The name optimistic is due to the fact that the method expects that
there will be no concurrent access to the atom during the execution
of a single atomic operation.
(3) Server Synchronization: This method updates the atom by the server process
of the requesting process, as suggested by the name. Compared with lock
synchronization and optimistic synchronization, server synchronization offers
full service.
An atom has a unique update server. A process requesting an atomic
operation on the atom sends the request to the atom‘s update server.
The update server may be a specialized server processor (SP) associated
with the atom‘s memory module.
Multitasking Environments
Multitasking exploits parallelism at several levels:
- Functional units are pipelined or chained together.
- Multiple functional units are used concurrently.
- HO and CPU activities are overlapped.
- Multiple CPUs cooperate on a single program to achieve minimal execution time.
In a multitasking environment, the tasks and data structures of a job must be properly
partitioned to allow parallel execution without conflict.
However, the availability of processors, the order of execution, and the completion of
tasks are functions of the run-time conditions of the machine. Therefore, multitasking is
nondeterministic with respect to time.
On the other hand, tasks themselves must be deterministic with respect to results.

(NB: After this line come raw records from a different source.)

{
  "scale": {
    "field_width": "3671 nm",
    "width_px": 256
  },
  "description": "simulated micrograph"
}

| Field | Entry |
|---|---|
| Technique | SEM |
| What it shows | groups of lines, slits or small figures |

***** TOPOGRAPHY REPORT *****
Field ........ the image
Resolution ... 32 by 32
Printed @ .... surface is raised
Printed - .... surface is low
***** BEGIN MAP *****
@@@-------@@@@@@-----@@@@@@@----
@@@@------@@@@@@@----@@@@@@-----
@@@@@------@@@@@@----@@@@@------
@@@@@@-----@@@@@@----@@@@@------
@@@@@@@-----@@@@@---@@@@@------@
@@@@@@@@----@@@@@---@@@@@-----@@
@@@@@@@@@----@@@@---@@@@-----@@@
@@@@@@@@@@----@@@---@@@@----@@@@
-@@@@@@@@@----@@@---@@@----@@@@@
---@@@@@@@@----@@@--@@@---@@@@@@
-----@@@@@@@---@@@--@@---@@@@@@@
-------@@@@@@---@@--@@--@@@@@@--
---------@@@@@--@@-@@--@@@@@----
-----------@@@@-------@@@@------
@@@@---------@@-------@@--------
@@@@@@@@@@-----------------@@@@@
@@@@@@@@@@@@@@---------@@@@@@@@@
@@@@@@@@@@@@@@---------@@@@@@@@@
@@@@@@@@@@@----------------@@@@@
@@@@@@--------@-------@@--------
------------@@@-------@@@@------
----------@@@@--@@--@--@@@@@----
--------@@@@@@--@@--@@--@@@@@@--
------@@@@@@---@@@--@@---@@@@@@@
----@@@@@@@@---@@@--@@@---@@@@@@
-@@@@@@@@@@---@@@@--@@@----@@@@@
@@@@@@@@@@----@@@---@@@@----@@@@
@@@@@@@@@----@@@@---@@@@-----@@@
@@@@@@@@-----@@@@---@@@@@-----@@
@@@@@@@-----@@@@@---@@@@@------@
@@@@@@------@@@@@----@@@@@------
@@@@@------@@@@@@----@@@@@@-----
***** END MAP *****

To ensure successful multitasking, the user must precisely define and include the
necessary communication and synchronization mechanisms and provide protection for
shared data in critical sections.
Figure 11.4a
A main program forks a subroutine Si and then forks out three additional subroutines S2,
S3 and S4. Macrotasking is best suited to programs with larger, longer-running tasks.
The execution of these four subroutine -calls on a uniprocessor (processor 0) is done
sequentially. Macrotasking can spread the calls across four processors.
Note that each processor may have a different execution time. However, the overall
execution time is reduced due to parallel processing.
Microtasking
This corresponds to multitasking at the loop control level with finer granularity. Compiler
directives are often used to declare parallel execution of independent or dependent
iterations of a looping program construct.
Figure 11.4b illustrates the spread of every four instructions of a Do loop to four
processors simultaneously through microtasking.
When the iterations are independent of each other, microtasking is easier to implement.
When dependence does exist between the iterations, the system must resolve the
dependence before parallel execution can be continued.
Interprocessor communication is needed to resolve the dependences.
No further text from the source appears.